I thought Opera on the Mac worked with voiceover. It's annoying that
Firefox has taken so long to still not work with voiceover. It seems to
be a collision of philosophies. They want Apple to change their APIs to
conform to the way Firefox already does it for other platforms, which
isn't going to happen.
CB
On 9/2/10 6:15 PM, William Windels wrote:
Hello,
I want also to say something about this topic:
Apple is doing great efforts to make their products accessible and macosx with
voiceover is in global, working good.
Also , the trackpad is a very nice feature that don't exist on windows
computers for blind users.
However, I have also some remarks:
since 10.6, voiceover isn't that stable like in 10.5.
Sometimes, voiceover is restarting while reading texts , I think because of
some strange characters.
But, this is not a big problem while comparing with windows and the
screenreaders because they are also crashing sometimes.

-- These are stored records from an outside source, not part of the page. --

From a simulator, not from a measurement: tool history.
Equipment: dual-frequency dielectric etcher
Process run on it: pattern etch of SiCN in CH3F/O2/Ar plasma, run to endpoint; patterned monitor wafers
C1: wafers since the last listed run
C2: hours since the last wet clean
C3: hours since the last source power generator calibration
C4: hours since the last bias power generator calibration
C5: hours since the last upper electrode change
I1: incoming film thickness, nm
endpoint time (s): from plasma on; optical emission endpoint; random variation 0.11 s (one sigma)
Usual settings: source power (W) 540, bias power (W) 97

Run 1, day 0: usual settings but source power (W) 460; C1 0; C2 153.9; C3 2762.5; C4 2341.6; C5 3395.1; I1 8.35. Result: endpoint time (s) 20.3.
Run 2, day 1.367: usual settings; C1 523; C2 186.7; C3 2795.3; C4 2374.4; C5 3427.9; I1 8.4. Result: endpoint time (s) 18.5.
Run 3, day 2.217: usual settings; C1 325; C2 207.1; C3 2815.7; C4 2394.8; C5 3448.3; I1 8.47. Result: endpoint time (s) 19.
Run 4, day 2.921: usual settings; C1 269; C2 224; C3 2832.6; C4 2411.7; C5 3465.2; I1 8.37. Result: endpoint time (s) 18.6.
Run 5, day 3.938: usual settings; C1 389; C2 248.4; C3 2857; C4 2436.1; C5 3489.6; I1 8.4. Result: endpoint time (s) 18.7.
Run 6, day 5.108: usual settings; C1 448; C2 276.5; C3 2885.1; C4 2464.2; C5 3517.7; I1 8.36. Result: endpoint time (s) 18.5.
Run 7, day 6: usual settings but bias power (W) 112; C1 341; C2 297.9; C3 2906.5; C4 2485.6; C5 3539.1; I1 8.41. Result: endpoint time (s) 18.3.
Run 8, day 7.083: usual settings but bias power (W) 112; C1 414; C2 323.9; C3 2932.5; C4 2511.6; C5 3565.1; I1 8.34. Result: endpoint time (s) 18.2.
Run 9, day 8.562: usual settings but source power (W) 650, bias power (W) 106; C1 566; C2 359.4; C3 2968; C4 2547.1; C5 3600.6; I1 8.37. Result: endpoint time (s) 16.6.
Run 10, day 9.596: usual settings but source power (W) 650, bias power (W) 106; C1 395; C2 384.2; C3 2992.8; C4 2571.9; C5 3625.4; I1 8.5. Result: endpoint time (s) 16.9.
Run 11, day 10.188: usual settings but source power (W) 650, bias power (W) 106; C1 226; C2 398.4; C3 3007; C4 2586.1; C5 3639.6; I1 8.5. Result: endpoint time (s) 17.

A bigger problem , in my opinion is that voiceover from apple is the only
screenreader on the mac.
I mean: since safari 5, the braille isn't working correctly in formfields.
This problem can also happen of course on windows when a new release of a
browser is installed but, on windows , there are at least 2 browsers that are
fully supported by the most screenreaders: internet explorer, firefox and
perhaps opera.
firefox 4 (beta) isn't also accessible with voiceover after a first look.
Also, the time-machine program, to restore e.g. a deleted folder from the past,
isn't accessible with vo.
The automatic backup system of timemachine works great!
Pages, a great texteditor isn't also fully accessible : tables in pages are n't
working with vo.
The numbers application has not the same features as excel with a screenreader.
Navigation in numbers is missing some important features.
Also: the braille representation on the mac has not the same contort as on
windows, I give 2 examples:
The text on the brailledisplay isn't independent of the speech. so. in global,
what the mac says, that will be shown on the braille display and revers.
It makes it much more powerful if you can configure what to read in braille and
what to hear.
A second thing is the representation of controls on a braille display:
They should give a option to configure how the representation of a radio
button, a button, a dropbox/pull down menu, a checkbox, a link, should be shown
on a braille display.
The best solution here is to have language independent symbols for this kind of
controls.
Since some people have only a braille display of 12, 20 or 40 characters, it
doesn't make sence to see only checkbox on your display.
When I try to speak with other blind people about the mac and the included
accessibility, the first question they ask is about particular programs they
want to use.
When I compare this about text processors, internet, spreadsheets , databases
(ms access), powerpoints, chatting, listening to music..., not all of this
tasks gives the same confort on a mac as on windows.
Conclusion: I love the mac , osx is great but the accessibility is still a
work in progress and, in my opinion, not at the same level of most windows
screenreaders.
best regards,
William
Op 2-sep-2010, om 22:47 heeft Mike Arrigo het volgende geschreven:
Just a few comments to add to this. First, I think gw-micro is a great company
and window eyes is a great product, I'm using it with my work computer to write
this message. With regard to supporting the web, at this point at least,
voiceover is actually ahead of window eyes, because it handles the pages that
change dinamicly. In window eyes, if a page changes through something like java
script, you must reload the browse mode buffer. On the mac, as apple says, it
just works. The new content is available as you navigate the page. I know
gw-micro is working on this, and I'm sure once the work is done, it will work
very well. Also, on a mac, you can install a new version of the operating
system completely and totally without sighted assistance, with speech and or a
braille display. This cannot be done with windows. Of course, this is not the
fault of gw-micro, Microsoft gets the blame for that one, but I think it
demonstrates the commitment Apple has to accessibility.